International academic group cancels Jerusalem event due to Israel’s West Bank policy


Pressure from some members of international linguistics organization GLOW against Israel’s policies concerning the Palestinians led to the cancellation – and the new government’s plans 'added fuel to the fire,’ according to one Israeli member

The Hebrew University in Jerusalem

Shira Kadari-Ovadia reports in Haaretz on  2 March 2023:

GLOW Linguistics, an international organization, was scheduled to hold its annual conference in Israel in 2024, but decided last week to move the meeting to another country after members applied pressure to cancel the event partially due to Israel’s West Bank policy.

The organization’s board decided in 2021 to hold the conference at The Hebrew University of Jerusalem and Ben Gurion University of the Negev, after two thirds of members voted to approve it. But in May 2022, 25 GLOW members sent the board a letter asking it to reconsider holding the meeting in Israel.

In the letter, the linguists gave a number of reasons they opposed holding the meeting in Israel, including that members from countries without diplomatic relations with Israel would not be able to attend. They also said they opposed Israel’s policies concerning the Palestinians, and members who are part of the BDS movement could be treated in a humiliating manner on entry or even be denied entry to Israel.

The signatories on the letter also described difficulties Israel has made for Palestinian academic institutions and quoted an Amnesty International report from January 2022, that accused Israel of being an apartheid state – both in the West Bank and the Gaza Strip but also inside Israel proper with regard to its Arab citizens.
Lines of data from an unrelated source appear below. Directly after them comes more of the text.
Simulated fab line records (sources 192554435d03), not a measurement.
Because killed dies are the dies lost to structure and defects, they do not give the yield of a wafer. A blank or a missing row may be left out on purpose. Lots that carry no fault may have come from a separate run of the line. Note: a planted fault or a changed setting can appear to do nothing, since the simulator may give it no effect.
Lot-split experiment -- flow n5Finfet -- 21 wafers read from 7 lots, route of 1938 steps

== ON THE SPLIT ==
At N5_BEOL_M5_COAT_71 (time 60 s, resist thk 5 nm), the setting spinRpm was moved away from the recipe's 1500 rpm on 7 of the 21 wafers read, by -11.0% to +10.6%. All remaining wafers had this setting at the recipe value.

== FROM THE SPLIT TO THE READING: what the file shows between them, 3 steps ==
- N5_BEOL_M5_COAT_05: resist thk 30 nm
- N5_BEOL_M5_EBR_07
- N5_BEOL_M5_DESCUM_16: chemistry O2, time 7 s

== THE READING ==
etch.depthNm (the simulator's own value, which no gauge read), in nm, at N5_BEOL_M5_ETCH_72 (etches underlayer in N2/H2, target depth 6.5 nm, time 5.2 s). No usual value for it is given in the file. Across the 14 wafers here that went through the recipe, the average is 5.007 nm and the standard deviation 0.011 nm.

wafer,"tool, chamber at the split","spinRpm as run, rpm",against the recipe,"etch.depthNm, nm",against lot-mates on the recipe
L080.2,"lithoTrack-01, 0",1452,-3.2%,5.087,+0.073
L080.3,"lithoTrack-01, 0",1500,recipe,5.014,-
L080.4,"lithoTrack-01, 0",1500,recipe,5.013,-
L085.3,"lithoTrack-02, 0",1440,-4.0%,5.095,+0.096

The opponents also opened a Facebook page to publicize their views against Israel and holding the conference here. This included the report in Haaretz about Watan Madi, an Arab student at Ben-Gurion University who was reprimanded in December by the university’s disciplinary board after quoting Palestinian poet Mahmoud Darwish during a ceremony held on campus marking Nakba Day.

After lengthy discussions between supporters of the boycott and GLOW’s board, it was decided to hold another vote on the matter. With two-thirds of the 170 members participating, a majority of 54 percent voted in favor of moving the conference to another location.

“We were happy when it was decided to hold the conference in Israel,” Prof. Elitzur Bar-Asher Siegal of the linguistics department at Hebrew University told Haaretz. “The decision to hold the meeting here shows we have a strong group of researchers in Israel who have the judgment to choose which lectures are chosen for the conference,” he said.

“Colleagues from Europe warned a few months ago that it was possible there would be trouble over holding the conference in Israel, but the feeling was that even if they decided to open the issue for a general vote, in the end most of the members would vote in favor” of keeping it in Israel, he added.

But this didn’t happen, and Bar-Asher Siegel said the steps the new government is taking to weaken the legal system were the decisive factor against holding the conference in Israel. “The events of the past few weeks provided the opponents with fuel,” he said.